Minutes from the January 27–28 meeting of the Federal Reserve reveal a growing divide among policymakers over the future path of interest rates, even as they held the benchmark rate steady at 3.50–3.75 per cent
The minutes of the US Federal Reserve’s January policy meeting reveal a central bank increasingly divided over the path of interest rates, even as officials confront a new variable reshaping the economic outlook: artificial intelligence.
Released on Thursday, the minutes of the January 27–28 meeting of the Federal Reserve show that policymakers were almost unanimous in holding the benchmark federal funds rate steady at 3.50–3.75 per cent. But beneath that broad agreement lies a growing split over what comes next.
A pause—but not consensus
The rate decision itself was widely supported. “Almost all” members backed keeping rates unchanged after 75 basis points of cuts last year, according to the minutes. Two governors—Christopher Waller and Stephen Miran—dissented in favour of a quarter-point cut.
Beyond the hold decision, however, the debate fractured.
“Several participants” said further rate cuts would likely be appropriate if inflation continues to decline in line with expectations. Others argued policy should remain restrictive “for some time” until there is clearer evidence that disinflation is firmly back on track.

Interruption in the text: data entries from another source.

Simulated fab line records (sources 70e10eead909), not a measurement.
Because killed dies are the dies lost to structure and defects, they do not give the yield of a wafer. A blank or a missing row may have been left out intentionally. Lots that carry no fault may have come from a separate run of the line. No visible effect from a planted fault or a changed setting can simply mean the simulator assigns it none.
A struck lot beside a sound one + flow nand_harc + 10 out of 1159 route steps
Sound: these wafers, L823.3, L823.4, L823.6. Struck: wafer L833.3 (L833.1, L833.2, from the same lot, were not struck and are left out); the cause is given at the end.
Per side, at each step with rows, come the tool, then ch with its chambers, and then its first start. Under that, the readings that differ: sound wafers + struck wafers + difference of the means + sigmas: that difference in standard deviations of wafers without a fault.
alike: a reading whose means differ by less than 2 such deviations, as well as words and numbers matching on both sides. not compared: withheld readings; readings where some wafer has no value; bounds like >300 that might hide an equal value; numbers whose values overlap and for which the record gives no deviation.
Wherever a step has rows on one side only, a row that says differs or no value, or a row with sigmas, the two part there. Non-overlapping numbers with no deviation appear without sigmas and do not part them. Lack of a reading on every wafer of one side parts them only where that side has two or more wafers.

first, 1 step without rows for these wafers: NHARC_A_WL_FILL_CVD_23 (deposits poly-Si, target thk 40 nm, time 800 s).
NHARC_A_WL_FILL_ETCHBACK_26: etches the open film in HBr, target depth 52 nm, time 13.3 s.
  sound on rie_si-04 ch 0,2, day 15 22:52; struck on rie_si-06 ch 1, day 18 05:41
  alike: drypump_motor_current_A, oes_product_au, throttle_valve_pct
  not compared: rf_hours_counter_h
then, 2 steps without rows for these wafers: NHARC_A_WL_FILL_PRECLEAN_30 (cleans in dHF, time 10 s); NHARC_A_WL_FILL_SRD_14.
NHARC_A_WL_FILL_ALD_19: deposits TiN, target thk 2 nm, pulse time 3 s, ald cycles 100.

More notably, the minutes included explicit discussion of potential rate hikes—a shift in tone from recent meetings. “Several participants indicated that they would have supported a two-sided description” of future rate decisions, reflecting the possibility that rates may need to rise if inflation remains above target.
Inflation remains somewhat elevated, with core price pressures still above the Fed’s 2 per cent objective. While officials acknowledged progress since 2022, most cautioned that the final stretch back to target could be “slower and more uneven” than anticipated.
AI enters the monetary policy calculus
What sets this meeting apart is the depth of discussion around artificial intelligence—both as a productivity catalyst and as a potential source of financial instability.
Participants expected higher productivity growth associated with technological developments to exert downward pressure on inflation. Reports from business contacts suggested firms are automating operations to offset rising costs, potentially limiting price pass-through.
At the same time, policymakers flagged vulnerabilities emerging from the AI boom.
The Fed minutes noted “elevated equity market valuations” in technology firms, increased concentration in a small number of companies, and higher debt financing linked to AI-related infrastructure. Some warned that financing activity in “opaque private markets” warranted close monitoring.
The January meeting was among the last chaired by Jerome Powell before his term ends in May. His successor, former Fed governor Kevin Warsh, nominated by President Donald Trump, will inherit a committee that appears far from united on the appropriate policy trajectory.
Market expectations currently lean toward rate cuts later this year, but the minutes show policymakers are not aligned on the direction of travel.